Late at night a baby cries out in hunger. The exhausted face of its young mother appears over the top of the crib. She thrusts a bottle of cold milk in the baby’s hands and hurries away. Alone, yearning for the softness and warmth of her mother, the baby greedily drinks the milk while a tiny portion of her soul’s light flickers and fades.
A toddler taking his first steps crashes into a table and breaks a lamp. “Now look what he’s done,” his father shouts at his mother. “I paid good money for that lamp,” he yells as he storms out of the room. The confused child sees the hurt and fear in his mother’s eyes and begins to wail.
A third-grader on the playground says to her friend, “Look what I can do!” and executes a dance move she saw on TV. A sixth-grader nearby rolls her eyes and says scornfully, “Trust me. You’ll never be a dancer. You’re too fat. They have to be skinny and pretty. Like me.” She leaves without seeing the death of innocence on the little girl’s face.
“Can I play?” a boy asks some neighborhood kids. When a baseball rolls his way he tentatively tosses it back. “You throw like a girl,” jeers an older boy. There’s laughter. Someone taunts, “Sissy girl. Sissy girl.” The boy runs home so they won’t see him crying.
“See my muscles, Daddy?” a ten year old girl says, flexing her biceps proudly. Her father looks away and says, “You smell sweaty. Better go take a bath.” “And brush your teeth,” her mother calls after her. “You won’t catch a husband smelling like that!” As their daughter heads for the bathroom, the pleasure she felt in her strong and healthy body is erased by shame.
“I want to be an astronaut,” a 13 year old boy shyly admits after a lesson on astronomy. “It’s time you faced facts kid,” says the discouraged teacher of this unruly class of low achievers. “You’re an average student at best. And I happen to know that the men in your family have never amounted to much.” The boy feels the place inside that was left empty by the loss of his beautiful dream filling with ugly resentment.
Sitting alone in her room on prom might, an introverted honors student writes in her diary: All my friends have boyfriends. Why don’t I? What’s the matter with me? Am I too serious? Too boring? Will any man ever love me? Fearing to test her divorced mother’s emotional fragility, she suffers silently.
“When will I be loved?” asked Phil Everly of the Everly Brothers in their 1960 hit song.
I’ve been made blue, I’ve been lied to
When will I be loved
I’ve been turned down, I’ve been pushed around
When will I be loved
When I meet a new girl that I want for mine
She always breaks my heart in two, it happens every time
I’ve been cheated, been mistreated
When will I be loved
When will I be loved? If we’re like that lonely honors student, musically gifted teen-aged boy, or any of these wounded people, we probably believe the answer to that question is, “When I make people love me by showing them the false self they want to see.”
Unfortunately, that’s the wrong answer. The correct one, the one that leads to a love-filled, self-fulfilled life, is, “When I become the true self I’ve been denying and discard the false self I’ve created.”

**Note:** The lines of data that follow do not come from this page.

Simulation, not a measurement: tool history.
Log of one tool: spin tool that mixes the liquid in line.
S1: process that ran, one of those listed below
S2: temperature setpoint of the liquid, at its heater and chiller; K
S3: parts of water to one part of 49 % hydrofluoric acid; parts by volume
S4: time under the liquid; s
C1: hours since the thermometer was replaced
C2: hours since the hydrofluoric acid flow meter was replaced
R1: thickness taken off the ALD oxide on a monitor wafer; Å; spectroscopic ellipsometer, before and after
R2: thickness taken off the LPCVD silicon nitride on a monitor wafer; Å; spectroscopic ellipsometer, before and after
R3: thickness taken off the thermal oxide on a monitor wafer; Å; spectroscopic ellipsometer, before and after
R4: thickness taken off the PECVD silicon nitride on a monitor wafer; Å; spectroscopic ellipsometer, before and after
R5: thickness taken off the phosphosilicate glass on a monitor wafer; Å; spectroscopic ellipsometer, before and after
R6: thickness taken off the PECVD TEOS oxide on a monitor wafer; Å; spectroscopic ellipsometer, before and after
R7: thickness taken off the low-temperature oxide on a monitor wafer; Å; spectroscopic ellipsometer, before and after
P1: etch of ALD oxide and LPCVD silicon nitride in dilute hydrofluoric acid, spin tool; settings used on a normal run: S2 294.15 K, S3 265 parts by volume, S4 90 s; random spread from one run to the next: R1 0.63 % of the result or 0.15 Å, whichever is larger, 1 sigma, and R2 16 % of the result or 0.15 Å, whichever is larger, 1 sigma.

The hungry baby deserved her mother’s full attention, but the mother was too wounded by her own inadequate mothering to give it to her.
The toddler’s first steps should have been celebrated with looks of delight, but when he gazed into the mirrors of his harried parents’ faces he saw only anger and fear.
The dancing girl could have been appreciated for her enthusiastic efforts, but the mean girl was too insecure and intimidated by the perfectionistic standards of the adults she knew to feel compassion for someone who clearly fell short of their ideal.
The more experienced kids could have shown the tentative boy how to throw a ball, but in their desire to impress each other and the adult males in their lives they imitated their demeaning and disrespectful attitudes toward girls and less athletic boys.
And so it goes. Many of us cover them up quite well, but all of us, children and adults alike, suffer from secret wounds that make us feel unlovable. And unfortunately, the less lovable we believe we are, the less able we are to love.
When will I be loved? When I stop showing others a false self, they will see my true self. When I listen to my true self, others will listen to me. When I respect myself, others will respect me. When I love myself, I will be loved. And I will love.